The biggest thing I’ve learned from teaching a first year seminar is how freshman writing differs from upper class writing. Today I handed back the second formal paper my students have written and here is what I told them:
The biggest flaw I saw in your papers, from the best paper to the worst, is that you didn’t develop your ideas enough; you didn’t think more deeply about your topic. How does one bake bread? Answer: Mix and knead the ingredients, let the dough rise, bake and enjoy! How does one make wine? Answer: Crush the grapes, add yeast, let it age, drink and enjoy! Writing is like baking bread or making wine. After you start it, you need to put it aside to give it time to mature, rise, age.

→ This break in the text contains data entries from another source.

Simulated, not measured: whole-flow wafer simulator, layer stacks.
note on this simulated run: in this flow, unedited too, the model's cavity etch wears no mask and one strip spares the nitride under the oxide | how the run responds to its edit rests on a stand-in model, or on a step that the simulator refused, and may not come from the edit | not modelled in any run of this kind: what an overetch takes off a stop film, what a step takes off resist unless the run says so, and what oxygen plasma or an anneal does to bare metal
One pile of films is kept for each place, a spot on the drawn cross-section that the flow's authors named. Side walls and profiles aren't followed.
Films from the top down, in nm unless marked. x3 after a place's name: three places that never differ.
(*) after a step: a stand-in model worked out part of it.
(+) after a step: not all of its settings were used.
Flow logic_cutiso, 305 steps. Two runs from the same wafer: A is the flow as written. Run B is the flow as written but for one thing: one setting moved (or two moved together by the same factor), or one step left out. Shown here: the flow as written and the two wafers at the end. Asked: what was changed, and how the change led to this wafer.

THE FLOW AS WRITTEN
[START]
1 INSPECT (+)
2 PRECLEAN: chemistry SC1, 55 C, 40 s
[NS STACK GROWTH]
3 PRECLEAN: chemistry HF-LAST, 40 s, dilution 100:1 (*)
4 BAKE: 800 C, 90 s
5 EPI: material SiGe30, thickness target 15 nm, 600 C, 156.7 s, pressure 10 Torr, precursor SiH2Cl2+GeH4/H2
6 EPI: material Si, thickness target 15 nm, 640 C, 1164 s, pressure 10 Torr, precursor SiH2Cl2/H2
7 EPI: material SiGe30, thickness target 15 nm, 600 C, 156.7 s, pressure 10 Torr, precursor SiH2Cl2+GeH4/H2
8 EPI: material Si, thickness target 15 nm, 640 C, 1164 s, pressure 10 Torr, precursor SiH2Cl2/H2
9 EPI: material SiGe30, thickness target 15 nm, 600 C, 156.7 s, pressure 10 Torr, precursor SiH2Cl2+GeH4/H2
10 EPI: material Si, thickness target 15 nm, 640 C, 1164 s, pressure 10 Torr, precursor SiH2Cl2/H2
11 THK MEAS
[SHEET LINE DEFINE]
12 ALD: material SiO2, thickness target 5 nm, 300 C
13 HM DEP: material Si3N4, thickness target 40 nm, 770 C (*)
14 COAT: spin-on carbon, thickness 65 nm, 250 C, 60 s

First year writers tend to put their thoughts down and be done with it. That may be all they know. They don’t seem to understand that writing is a creative process; a writer doesn’t write what they already know; rather the process of writing/thinking creates new insights which the writer can discover through the composition process. Of course this takes patience, as well as planning so that one doesn’t wait until the night before the assignment is due to start.
If one doesn’t know that the process is productive, it may not make sense to wait before putting the paper to bed. We need to explain this to students as explicitly as we can, especially when we are teaching first year students. I certainly never learned this in high school or frankly, in college, so we shouldn’t expect first years to know this.